Today is my birthday and it feels just like any other day, as usual. One of my cousins wrote and made a comment about me being two years older than his sister which would make me only 68 since "she's stuck on 66." I wrote him back and said I'd rather just keep moving onward and upward since being stuck on an age means you're dead.
Today I'm thinking about two things. One is why people don't like telling their age. I have never lied about my age. I may lie about my weight, but never my age. Are those two facts the same. People can see how big or small I am, but to tell what I weigh? Never. I can't even believe it myself.
The other thing I'm thinking about is how parents raise kids. I didn't do such a bang-up job of it but the only book I had that told me how to do it was the way I was raised. Some of that wasn't right but it was a lot better than Dr. Spock who came out a few years too late for me. Besides, I could never have done it his way.
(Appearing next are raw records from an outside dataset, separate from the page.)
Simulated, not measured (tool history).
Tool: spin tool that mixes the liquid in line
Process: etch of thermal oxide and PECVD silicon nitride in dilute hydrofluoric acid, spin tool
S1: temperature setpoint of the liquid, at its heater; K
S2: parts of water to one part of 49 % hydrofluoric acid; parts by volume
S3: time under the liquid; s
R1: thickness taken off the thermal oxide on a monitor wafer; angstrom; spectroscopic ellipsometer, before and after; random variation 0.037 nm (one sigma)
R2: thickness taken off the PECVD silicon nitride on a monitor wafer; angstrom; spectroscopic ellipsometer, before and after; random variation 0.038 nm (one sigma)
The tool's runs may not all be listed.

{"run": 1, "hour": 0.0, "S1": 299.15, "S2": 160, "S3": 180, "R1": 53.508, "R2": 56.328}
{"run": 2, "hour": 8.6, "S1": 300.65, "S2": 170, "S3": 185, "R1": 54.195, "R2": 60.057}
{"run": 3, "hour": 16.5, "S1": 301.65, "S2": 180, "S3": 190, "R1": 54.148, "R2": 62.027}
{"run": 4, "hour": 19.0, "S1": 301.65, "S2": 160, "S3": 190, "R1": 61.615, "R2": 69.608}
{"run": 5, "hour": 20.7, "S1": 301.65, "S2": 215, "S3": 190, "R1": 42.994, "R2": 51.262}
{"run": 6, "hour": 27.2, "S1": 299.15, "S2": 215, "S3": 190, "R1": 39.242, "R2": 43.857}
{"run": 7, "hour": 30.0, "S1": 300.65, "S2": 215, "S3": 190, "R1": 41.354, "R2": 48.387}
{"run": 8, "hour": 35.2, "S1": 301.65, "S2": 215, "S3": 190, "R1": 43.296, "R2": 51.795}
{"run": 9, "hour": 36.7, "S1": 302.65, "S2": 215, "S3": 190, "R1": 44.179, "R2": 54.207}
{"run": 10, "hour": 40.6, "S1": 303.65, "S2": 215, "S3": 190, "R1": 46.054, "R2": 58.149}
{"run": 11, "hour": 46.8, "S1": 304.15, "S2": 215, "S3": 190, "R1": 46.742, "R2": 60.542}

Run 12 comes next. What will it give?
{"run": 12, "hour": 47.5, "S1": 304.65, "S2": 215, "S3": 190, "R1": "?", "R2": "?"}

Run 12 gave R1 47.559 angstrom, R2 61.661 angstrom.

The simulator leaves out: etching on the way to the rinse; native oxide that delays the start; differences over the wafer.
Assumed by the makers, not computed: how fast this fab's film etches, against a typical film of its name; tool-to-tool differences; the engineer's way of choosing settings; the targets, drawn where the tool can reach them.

This morning's article by John Rosemond was excellent. It told how to potty train, which is my big concern now for someone I know. Since the optimum age is between 18 and 24 months and this child is nearly three, I wish I could help this mom. But, she hasn't asked for my help is probably doing fine without me. I would hate to be changing a three year old's dirty diaper. Maybe my reason for potty training my girls was that very reason.
John Rosemond has a great Internet site. Too bad I'm not brave enough to send it to people with kids. http://www.rosemond.com/
Still, what do I care? I'm not having to change any of those diapers. Maybe I better mind my own business and get over it!